The good news is that it is possible to get a reasonable price on sites like Jostens and Balfour by just going with the basic option, and you will still get a very nice ring. At Jostens, the basic ring with the school mascot, graduation year, and inside initial engraving costs $70 for women and $80 for men, and looks just as nice as some that cost many times the price.
2. Local jewelry stores
There are some great deals to be had by shopping traditional jewelry stores for class rings. This is a particularly good option if you want your ring in a more valuable metal like 10K or 14K gold. Kay Jewelers carries a range of customizable class rings, and you’ll save quite a bit on higher-quality rings in comparison with Jostens. For example, Kay Jewelers has something very similar to Jostens 14K Women's Pageant ring for $100 less. The other advantage of shopping at jewelry stores is that you may be able to haggle for a lower price.
Walmart.com might not be the first place that comes to mind when shopping for class rings, but with men's rings starting as low as $58 and a good selection under $100, it can be a great option if you are on a tight budget. Many of Walmart's rings are customizable, letting you select the stone, school name and side-panel design. The rings that have the best customizable options do tend to cost more and start out at around $100. As is the case with other retailers, your best option to keep the cost down is to limit yourself to lower-quality metals, as 14K gold will still run you between $400–100 even at Walmart.

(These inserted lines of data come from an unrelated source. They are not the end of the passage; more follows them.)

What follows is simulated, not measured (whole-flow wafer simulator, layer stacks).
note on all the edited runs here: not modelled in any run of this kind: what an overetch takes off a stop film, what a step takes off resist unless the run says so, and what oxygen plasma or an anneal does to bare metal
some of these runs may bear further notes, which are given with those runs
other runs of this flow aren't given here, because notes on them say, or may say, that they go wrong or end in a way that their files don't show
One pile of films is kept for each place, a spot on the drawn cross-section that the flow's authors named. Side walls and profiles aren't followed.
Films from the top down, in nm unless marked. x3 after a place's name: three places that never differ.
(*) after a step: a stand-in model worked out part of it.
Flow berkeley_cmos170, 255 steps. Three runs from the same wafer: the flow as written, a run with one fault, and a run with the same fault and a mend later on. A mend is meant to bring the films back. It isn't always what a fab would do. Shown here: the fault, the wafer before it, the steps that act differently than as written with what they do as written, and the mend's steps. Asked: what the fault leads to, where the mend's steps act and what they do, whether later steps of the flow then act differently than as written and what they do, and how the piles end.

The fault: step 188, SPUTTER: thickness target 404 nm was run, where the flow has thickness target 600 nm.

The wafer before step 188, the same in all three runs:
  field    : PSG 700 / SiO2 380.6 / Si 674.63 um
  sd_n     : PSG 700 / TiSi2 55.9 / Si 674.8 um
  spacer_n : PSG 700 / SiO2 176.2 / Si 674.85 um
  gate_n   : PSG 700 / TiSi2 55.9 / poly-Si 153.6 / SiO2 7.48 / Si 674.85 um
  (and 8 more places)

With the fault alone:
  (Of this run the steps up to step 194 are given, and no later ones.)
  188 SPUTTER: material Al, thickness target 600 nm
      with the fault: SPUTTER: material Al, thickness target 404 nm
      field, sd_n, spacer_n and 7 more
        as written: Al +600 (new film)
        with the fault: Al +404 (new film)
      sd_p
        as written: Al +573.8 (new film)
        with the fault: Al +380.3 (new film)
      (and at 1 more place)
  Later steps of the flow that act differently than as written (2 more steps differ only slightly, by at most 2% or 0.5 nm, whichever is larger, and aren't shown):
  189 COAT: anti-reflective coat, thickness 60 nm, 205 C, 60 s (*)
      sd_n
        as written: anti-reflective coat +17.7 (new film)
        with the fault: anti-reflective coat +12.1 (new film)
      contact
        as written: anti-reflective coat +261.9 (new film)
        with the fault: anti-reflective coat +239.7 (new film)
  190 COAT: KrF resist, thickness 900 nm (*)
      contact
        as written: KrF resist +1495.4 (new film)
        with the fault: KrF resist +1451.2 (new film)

JCPenney not only carries class rings, but also has some of the trendier women's styles like stackable rings, so they can be a great resource if you’re looking to save on something that is a little more fashion forward than a traditional class ring. The other great thing about shopping through a department store is you might be able to score a deal on a nicer ring by waiting for promotions and using coupon codes.
5. Online retailers
Shopping online opens up a range of options for saving on class rings. One of the biggest online retailers for class rings is Dunham Manufacturing, which has an A+ rating from the Better Business Bureau. Dunham sells rings for as low as $56, and they are very up-front about the price before you start designing your ring. They have lots of customizable options, and unless you change the metal, they are all included in the base price—so you don’t have to worry as much about hidden costs like you do with some companies. Overall, this is one of the best values out there for a great looking, custom class ring on a tight budget.
6. Go vintage
This option might not work for every kid, but I know I would have been thrilled to have been given my mom's old class ring when I was in high school. Not only is this option free, it could be something that is much more meaningful.
If your child likes to be unique you could also shop eBay where rings can be as low as $20. To get around the problem that used rings were customized for someone else, you could narrow your focus by looking for rings of people that graduated in your child's birth year. Or if they have been accepted to a university, they could try and find a college ring from that school.
7. Birthstone rings
Some high school girls are forgoing class rings altogether in favor of getting birthstone rings. I asked a couple of my students about this, and they said they prefer this option because they would rather get something they could wear after high school. If your daughter would be more excited about a birthstone ring, it opens up a lot more options to save big. Even major jewelry stores like Kay typically have a good selection for under $50.
Some teens will be as excited about saving money on their class ring as you are, but others may be more resistant because of the pressure to be like their friends. If your child is disappointed to be shopping outside the catalog passed out at school, try to spin it as a positive. Tell them that they can get something better and more unique, and they can get it before their friends get theirs. Once they see that they can still get something nice, their excitement may return.